Fresh from winning his fourth Superseries title of the year, Srikanth Kidambi had the support of a partisan crowd at the Nagpur Divisional Sports Complex during the men’s singles final of the national championship against HS Prannoy last week.

While the crowd was chanting Srikanth’s name, watching the match from the players’ enclosure a few metres away was a young bespectacled man in a red sweatshirt who quite resembled Indian badminton’s man of the moment. “Come on! Come on!” he would yell every now and then.

But for the spectacles, slightly longer hair and a French beard rather than a full stubble, it would be difficult to tell this man and Srikanth apart. He is, after all, Srikanth’s elder brother.

Nandagopal Kidambi was not in Nagpur only to support his brother. He had reached the semi-finals of the Nationals with his men’s doubles partner Alwin Francis, before losing to eventual champions Manu Attri and B Sumeeth Reddy.
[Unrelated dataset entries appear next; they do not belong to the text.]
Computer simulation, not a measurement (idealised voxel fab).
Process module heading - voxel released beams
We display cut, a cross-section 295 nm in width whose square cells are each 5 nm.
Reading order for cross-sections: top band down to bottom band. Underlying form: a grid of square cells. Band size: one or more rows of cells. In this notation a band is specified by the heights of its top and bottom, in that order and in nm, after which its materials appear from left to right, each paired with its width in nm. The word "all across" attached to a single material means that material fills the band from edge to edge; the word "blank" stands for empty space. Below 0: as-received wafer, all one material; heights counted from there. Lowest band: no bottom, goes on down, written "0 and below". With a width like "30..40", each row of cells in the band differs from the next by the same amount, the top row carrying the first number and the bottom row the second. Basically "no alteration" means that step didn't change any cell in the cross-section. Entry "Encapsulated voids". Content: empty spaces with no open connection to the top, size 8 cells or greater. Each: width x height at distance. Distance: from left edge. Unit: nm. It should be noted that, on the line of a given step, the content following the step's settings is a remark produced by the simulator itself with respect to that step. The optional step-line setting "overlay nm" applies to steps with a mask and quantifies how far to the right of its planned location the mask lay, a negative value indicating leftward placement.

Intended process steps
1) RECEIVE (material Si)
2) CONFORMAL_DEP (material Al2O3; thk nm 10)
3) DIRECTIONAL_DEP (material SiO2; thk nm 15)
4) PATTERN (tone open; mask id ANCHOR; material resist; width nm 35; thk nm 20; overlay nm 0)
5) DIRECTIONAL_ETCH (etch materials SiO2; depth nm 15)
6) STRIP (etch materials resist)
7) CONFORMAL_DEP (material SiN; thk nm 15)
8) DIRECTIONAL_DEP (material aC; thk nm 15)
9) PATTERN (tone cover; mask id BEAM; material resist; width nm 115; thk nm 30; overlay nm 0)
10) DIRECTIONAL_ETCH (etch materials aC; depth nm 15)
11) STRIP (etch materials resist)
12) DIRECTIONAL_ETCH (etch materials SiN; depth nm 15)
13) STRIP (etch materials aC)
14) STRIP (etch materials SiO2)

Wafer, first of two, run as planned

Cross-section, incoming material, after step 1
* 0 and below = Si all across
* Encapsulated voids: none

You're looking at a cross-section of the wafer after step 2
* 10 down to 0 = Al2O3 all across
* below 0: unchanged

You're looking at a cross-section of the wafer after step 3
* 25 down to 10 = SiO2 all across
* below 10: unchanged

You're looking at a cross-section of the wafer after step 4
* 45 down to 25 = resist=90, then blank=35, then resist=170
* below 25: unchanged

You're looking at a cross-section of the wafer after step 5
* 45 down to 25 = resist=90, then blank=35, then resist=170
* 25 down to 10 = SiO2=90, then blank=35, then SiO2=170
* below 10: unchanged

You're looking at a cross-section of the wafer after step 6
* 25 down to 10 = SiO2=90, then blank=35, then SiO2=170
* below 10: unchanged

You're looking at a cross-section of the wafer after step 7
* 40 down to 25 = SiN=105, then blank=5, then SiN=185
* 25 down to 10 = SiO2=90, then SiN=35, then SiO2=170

Srikanth, in a recent interview with The Field, had said that Nandagopal was the “biggest factor for why I am where I am today. If he had not joined the academy, I don’t know where I would have been.”

The switch

However, a decision taken by their coach P Gopichand four years ago would change the two brothers’ lives forever. Until 2012, Srikanth was a doubles player, while Nandagopal focused on singles. Gopichand, however, asked the two brothers to switch.

Srikanth took to singles like a bear to honey. Within months of making the switch, he won the Maldives International Challenge and reached the semi-finals of the Macau Open in 2012. Nandagopal too lifted the mixed doubles title in Maldives in 2013 along with K Maneesha.

However, an injury to Maneesha meant that Nandagopal was forced to change his partner. That’s been the story of his career ever since. Since 2012, Nandagopal has played with at least 12 different men’s doubles partners and six in mixed doubles, although he seems to have found some stability after pairing up with Mahima Aggarwal this year.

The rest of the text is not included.